Bare Island is a small island in south-eastern Sydney, in the state of New South Wales, Australia. It is located about 16km south east of the Sydney central business district, close to the northern headland of Botany Bay.
Bare Island is connected by a footbridge to the suburb of La Perouse. The historic military fort and tunnels can only be visited by guided tour. The waters around the island are popular with scuba divers.
The island was featured in Mission: Impossible II and East West 101.
Bare Island was part of the traditional land of the Gweagal and Kameygal Aboriginal tribes. In 1770, it was described as âa small bare islandâ by early explorer, Lieutenant James Cook.

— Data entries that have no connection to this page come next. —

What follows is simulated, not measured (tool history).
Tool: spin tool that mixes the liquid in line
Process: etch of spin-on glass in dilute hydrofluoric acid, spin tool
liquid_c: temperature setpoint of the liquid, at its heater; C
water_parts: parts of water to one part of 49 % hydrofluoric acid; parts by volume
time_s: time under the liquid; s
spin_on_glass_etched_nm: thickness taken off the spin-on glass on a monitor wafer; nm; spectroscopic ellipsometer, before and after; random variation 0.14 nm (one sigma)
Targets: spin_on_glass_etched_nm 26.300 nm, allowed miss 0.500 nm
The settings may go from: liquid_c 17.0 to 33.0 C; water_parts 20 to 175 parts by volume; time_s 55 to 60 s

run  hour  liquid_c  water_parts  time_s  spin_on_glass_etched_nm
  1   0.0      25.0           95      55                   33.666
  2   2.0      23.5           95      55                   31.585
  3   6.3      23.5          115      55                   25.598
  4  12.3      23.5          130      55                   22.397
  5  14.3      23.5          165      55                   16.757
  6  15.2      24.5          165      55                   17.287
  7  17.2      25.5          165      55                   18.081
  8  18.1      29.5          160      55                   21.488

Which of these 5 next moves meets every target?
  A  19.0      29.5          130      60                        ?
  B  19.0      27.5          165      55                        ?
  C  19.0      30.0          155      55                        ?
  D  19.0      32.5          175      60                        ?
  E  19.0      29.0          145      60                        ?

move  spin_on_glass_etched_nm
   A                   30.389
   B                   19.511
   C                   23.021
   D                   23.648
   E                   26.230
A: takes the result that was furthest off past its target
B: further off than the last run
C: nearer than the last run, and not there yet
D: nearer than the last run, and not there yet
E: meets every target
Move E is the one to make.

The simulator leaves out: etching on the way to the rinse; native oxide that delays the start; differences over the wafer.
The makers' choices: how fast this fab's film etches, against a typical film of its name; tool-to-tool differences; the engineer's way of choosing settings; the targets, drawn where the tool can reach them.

In 1877 it was decided that a fort was to be built on the island. Botany Bay was considered the back door into Sydney, thus making the city vulnerable to a seaborne attack. The construction of a fort on the island would reduce the odds of an attack from this entry point. Plans for the construction of a fort were drawn up by the Colonial Architects Department and tenders in 1880. Government tender for construction was awarded to John McLeod and Co, who also built the Georges Head and Middle Head fortifications. Construction of Bare Island fort was completed in 1885 at a cost of 34,000 pounds. Work inside the fort began in 1889. The Bare Island Fort was designed by Colonel Scratchley, the plans were prepared by Mr Morell, CE and supervised by James Barnet (1827-1904).
In 1890 a Royal Commission found that construction of the fort was faulty due to the use of an inferior grade of concrete. The whole project started to crumble before it was completed. The Royal Commission was very critical of the material used and were reluctant to refer to the material as concrete. The two clerks who were responsible for the operation, Henry Purkis and Edwin Colley, were found to be neglectful in their duties of inspecting the site. The contractor responsible was asked to repay some of the money that was paid out to him. He was also banned from any other government contracts. The Colonial Architect Mr James Barnet who is more widely known for designing many of the beautiful sandstone buildings in Sydney was eventually blamed for failing to oversee the project and to limit the amount of extra funds paid out to the contractor. This led to his resignation in disgrace from government office.
Though bristling with guns, the fort was soon made redundant by advancing technology. By 1902 Bare Island was decommissioned and ceased to exist as a military fortification, with only a handful of military personnel manning the fort. In 1912, Bare Island became a retirement home for war veterans from the Crimea, Sudan and China campaigns. It continued to operate as a retirement home until 1963, after this the Randwick District Historical Society became caretakers of the island. In 1967 it was passed onto the New South Wales Parks and Wildlife Service for use as a museum and tourist attraction. The Bare Island fort has now been declared an historical site.
Bare Island is the most popular scuba diving site in New South Wales. On a sunny summer Sunday there can be as many as 200 divers here during the day. It is a common diver training location and also very popular for snorkeling.
The reefs that stretch around the island and out to the south and west are home to some of Australia's most colourful marine animals. Things to be seen including big belly sea horses, sea dragons, pygmy pipehorses, red Indianfish and all the usual fish seen around Sydney. People have also seen seals and grey nurse sharks at times and in late winter Port Jackson sharks are very common.